As to how to wire up the timer, take a look at the schematic diagram in figure 3. Pretty simple, right? Right. If you haven't used an IC before, you may be confused by those pin numbers on the 555 chip. Pin 1 is fairly easy to identify. Look closely at the chip near each end. Pin 1 will probably be marked with a small dot. Or one end of the chip may have a small indentation molded into the case; if so, consider that dent the top of the chip, and pin 1 is the pin at top left. Other pins simply count around the chip from 1. (See figure 4)
When assembling the timer, try to use as little solder on each wire connection as possible. When soldering IC pins, work quickly; you don't want to overheat the chip. You can try clipping a paper clip or other metallic clip to IC pins between the chip proper and where you're soldering. Such a 'heat sink' will give excess heat somewhere to go other than the chip. Remember to remove the clip when done; it doesn't exactly help the actual timer operation.
For your purposes, relay K1 (attached to IC pin 3) may be superfluous. The electrical current from pin 3 that would make the relay operate might be enough to fire your igniter. But if the igniter needs too much current to torch off, the IC won't be able to handle the load; so you use the IC to control a relay that can handle it. Voilą! Just connect the igniter leads to the relay contacts. If you're really on a budget, you can skimp by improvising a switch (S1) with a couple of lengths of wire; you'd close the 'switch' and start the timer by twisting the wires together.
Depending on what sort of capacitor you acquire, its 'polarity' can affect circuit operation. Look closely and see if one lead or the other is marked with a plus or minus sign. If so, note on the schematic diagram that the plus side is installed away from the negative battery terminal. It doesn't matter which way you install the resistor or switch.
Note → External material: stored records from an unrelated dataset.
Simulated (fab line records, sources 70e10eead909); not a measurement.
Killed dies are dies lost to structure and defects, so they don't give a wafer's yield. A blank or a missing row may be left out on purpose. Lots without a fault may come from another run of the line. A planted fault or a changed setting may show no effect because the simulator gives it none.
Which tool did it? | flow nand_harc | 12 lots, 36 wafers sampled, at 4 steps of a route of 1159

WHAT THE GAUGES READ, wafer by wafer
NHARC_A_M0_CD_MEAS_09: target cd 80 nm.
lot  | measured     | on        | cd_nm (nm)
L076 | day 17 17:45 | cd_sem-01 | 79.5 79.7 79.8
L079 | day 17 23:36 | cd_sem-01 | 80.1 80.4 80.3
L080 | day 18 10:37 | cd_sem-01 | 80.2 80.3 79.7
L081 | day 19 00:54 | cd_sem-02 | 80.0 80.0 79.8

Once you complete the circuit, be sure to test it. You can attach a flashlight bulb in place of an igniter and flip the switch (S1). After 220 seconds, the bulb should light. That's all there is to using the timer.
If 220 seconds is not appropriate for your needs, that can be changed. The time delay is determined by the values of the resistor (R1) and capacitor (C1). If you make either one larger, the time delay gets longer. You can figure what you need by multiplying the resistance of the resistor by the capacitance of the capacitor. In this basic case, 22,000,000 ohms times .000010 farads gave 220 seconds. Try leaving the capacitor alone and increasing or decreasing just the resistor. For especially long delays, you'll need very high resistance. You can accomplish that by chaining resistors together. The resistance of all of them adds up to one big resistor. Note that if 22 MegOhm resistors are not handy, you can 'build' 22 MegOhms in just this way. Improvise, adapt, blow things up.
Ah, but what to do with this little gadget, or the more basic time delays? Well, there is the aforementioned practical joke. Repeated often enough, it's guaranteed to give JBTs heartburn and possibly nervous breakdowns. The timer and a string of firecrackers can be placed within a fast food drink cup and tossed into a trash bin or abandoned on a park bench. These devices are also appropriate for firing off harmless but noisy Spooner GBS's or thermite charges-- anything pyrotechnic in nature. Heck, you could use them for fireworks displays.
But I like the idea of practical jokes on particular days. Wouldn't it be amusing if time delayed firecrackers were planted in or near IRS offices nationwide on April 15th or Tax Freedom Day? Or maybe FBI and BATF offices on April 19th? Pick a day (or days) and pass it along to friends and fellow freedom lovers. The more offices pranked simultaneously, the funnier. And that many more govgoons inconvenienced.